Kicking Ass and Failing Miserably at the Same Time

I am seriously kicking ass at work! Everyone is thrilled and impressed. I’ve even managed to impress the impossible.

Why is it so hard to kick ass in every aspect of ones life?

It’s great that I feel like I’m actually succeeding at work. I feel like I belong there and I’m doing things I love, working with amazing people, and actually enjoy going to work (most days).

But at home, I feel like I’m failing miserably as a mom. This is where I’m always hardest on myself I realize, but lately I feel like I’m doing less than my usual mediocre job. Nothing in particular has happened to suddenly make me feel this way. Perhaps it’s the lack of sleep which results in a lack of patience.

I picked Jax up from his Cub Scout meeting this afternoon and I seemed to be one of the last parents to arrive. I have a sneaking suspicion that many of the moms had stayed for the entire Den Meeting…mostly due to the compliments I received on the cupcakes I had sent in. Yes, the cupcakes were homemade and yes they were decorated as baseballs to go with the sports theme of the party. But sending in baked goods doesn’t make me feel any better about not being able to actually be present.

I am struggling with finding summer child care. I’m facing the difficult choice of putting Jax in summer school. I’m feeling like as much as I love my new hometown, I really can’t do the whole parenting thing alone up here. It’s funny how you never realize how much you depend on others until they’re no longer around…another reason I do my best not to depend on others.
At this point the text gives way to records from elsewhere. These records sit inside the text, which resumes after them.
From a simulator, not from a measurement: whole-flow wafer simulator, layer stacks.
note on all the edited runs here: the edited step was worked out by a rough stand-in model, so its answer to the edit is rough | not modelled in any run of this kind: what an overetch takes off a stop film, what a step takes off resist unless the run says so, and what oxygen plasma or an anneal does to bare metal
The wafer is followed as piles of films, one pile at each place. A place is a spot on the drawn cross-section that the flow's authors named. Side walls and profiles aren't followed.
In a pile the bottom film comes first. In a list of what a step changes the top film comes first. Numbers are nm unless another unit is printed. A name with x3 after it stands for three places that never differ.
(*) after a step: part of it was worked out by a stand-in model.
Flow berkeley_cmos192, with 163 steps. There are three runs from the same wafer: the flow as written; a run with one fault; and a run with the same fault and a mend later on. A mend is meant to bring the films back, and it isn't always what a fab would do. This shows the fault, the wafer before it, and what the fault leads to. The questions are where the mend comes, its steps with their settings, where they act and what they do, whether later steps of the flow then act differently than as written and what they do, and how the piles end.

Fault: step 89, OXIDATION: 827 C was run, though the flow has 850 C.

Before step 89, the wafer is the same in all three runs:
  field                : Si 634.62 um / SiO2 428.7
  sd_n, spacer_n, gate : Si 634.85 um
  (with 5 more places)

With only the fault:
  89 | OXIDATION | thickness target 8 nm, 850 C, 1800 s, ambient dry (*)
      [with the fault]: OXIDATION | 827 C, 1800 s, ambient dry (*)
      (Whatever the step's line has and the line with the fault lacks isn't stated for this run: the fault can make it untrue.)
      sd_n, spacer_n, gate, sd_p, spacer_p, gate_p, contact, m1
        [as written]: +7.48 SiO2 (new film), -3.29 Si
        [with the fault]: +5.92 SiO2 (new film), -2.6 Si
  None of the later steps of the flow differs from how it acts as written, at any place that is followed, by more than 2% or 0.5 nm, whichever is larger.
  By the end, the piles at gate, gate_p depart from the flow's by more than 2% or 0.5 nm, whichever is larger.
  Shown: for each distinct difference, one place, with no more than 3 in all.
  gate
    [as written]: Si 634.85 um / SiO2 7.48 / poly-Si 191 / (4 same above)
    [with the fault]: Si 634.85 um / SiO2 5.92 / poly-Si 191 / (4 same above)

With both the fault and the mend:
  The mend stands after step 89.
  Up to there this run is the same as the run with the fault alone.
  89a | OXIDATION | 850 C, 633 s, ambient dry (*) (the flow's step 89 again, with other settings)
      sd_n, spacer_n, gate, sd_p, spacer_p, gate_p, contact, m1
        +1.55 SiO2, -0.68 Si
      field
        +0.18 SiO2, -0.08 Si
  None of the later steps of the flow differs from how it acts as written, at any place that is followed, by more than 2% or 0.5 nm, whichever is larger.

Does Jax tell me he hates me on a regular basis? No

Does he complain that I’m not in the classroom like the other moms? Sometimes, but rarely

No, he tells me that I’m his favorite mom…and his second and third favorite too. He tells me what a great mom I am. This should make me feel like I’m doing a good job, maybe not a great job, but that I am doing ok. It doesn’t, it makes me feel even worse about the ways I’m failing him as a mom.

Now I finally understand why to this day my mom still beats herself up over mistakes she made when we were growing up.

So if it’s possible to fail in every aspect of your life at the same time, why can’t we kick ass in every aspect of life at the same time?